OAKLAND, Calif. (PAI) — There’s an old right-wing economists’ saying, “There’s no such thing as a free lunch.” Well, a jury here has turned that around and told Wal-Mart that there’s no such thing as a free — unpaid — lunch hour.

In a Dec. 22 decision in Alameda County Superior Court, jurors ordered the anti-worker behemoth to pay 116,000 present and former workers $57 million in back wages they lost, plus $115 million in damages, because the company refused to give them paid time for lunch, as California law requires. The workers toiled there from 2003 to 2005.

The ruling was applauded by WakeUpWalMart.com, but set off a long debate among bloggers on the web site, complete with invective by Wal-Mart supporters.

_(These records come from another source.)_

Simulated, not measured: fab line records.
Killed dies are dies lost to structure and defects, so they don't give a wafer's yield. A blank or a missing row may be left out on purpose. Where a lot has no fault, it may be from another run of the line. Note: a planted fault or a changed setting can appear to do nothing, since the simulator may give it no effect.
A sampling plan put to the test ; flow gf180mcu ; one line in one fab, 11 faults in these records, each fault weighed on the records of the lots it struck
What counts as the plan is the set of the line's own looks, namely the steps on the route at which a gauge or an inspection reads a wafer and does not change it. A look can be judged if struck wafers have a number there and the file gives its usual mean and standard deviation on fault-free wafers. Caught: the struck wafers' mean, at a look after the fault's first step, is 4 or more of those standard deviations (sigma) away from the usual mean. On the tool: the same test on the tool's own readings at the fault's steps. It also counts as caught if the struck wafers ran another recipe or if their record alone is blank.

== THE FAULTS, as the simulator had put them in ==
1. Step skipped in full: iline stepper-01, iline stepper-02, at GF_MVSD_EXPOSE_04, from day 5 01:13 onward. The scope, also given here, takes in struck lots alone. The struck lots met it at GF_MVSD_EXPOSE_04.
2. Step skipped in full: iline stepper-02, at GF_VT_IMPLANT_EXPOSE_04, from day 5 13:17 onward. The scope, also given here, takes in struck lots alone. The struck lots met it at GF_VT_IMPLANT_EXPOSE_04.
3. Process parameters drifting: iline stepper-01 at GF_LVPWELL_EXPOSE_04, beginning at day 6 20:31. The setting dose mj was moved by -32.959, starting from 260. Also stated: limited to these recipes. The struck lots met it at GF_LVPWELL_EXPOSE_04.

“Current and former Wal-Mart workers will finally get the justice they deserve and rightfully earned. It is a sad day when Wal-Mart provides these so-called low prices by exploiting their workers and even the law,” said Paul Blank, executive director of WakeUpWalMart.com.

“The size of this verdict speaks loudly to the disdain Americans have for multi-billion-dollar companies’ needlessly exploiting their workers. Furthermore, this lawsuit is just the beginning of other class action lawsuits highlighting Wal-Mart’s practice of unfairly or illegally exploiting their workers.”

The jurors decided Wal-Mart broke a five-year-old state law. The law requires employers to give 30-minute unpaid lunch breaks to workers who work at least six hours a day. But if they missed lunch — as they often were forced to do — they were supposed to get a full hour’s pay. They never got it. Wal-Mart claimed they had to ask for it first, and didn’t. Wal-Mart settled a similar suit in Colorado last year, paying workers $50 million.

The Oakland lawsuit, which took four years to get to trial, isn’t the only legal hot water Wal-Mart faces in the Golden State. Even Wal-Mart admits, in a filing with the federal Securities and Exchange Commission, that federal prosecutors and a grand jury in Los Angeles launched “a criminal investigation” in October on how the company is handling hazardous waste shipped from Los Angeles stores to its Las Vegas return center.

Wal-Mart said it usually moves hazardous materials to return centers, then takes them to sites approved for hazardous waste disposal. But the prosecutors told Wal-Mart it potentially violated the Resource Conservation and Recovery Act, which requires hazardous waste to be shipped straight to a disposal site via a certified hazardous waste carrier. “The company cannot predict the outcome of this matter or the amount of any possible loss or range of loss which may arise from this matter,” Wal-Mart told the SEC. Wal-Mart refused to say what the hazardous waste is.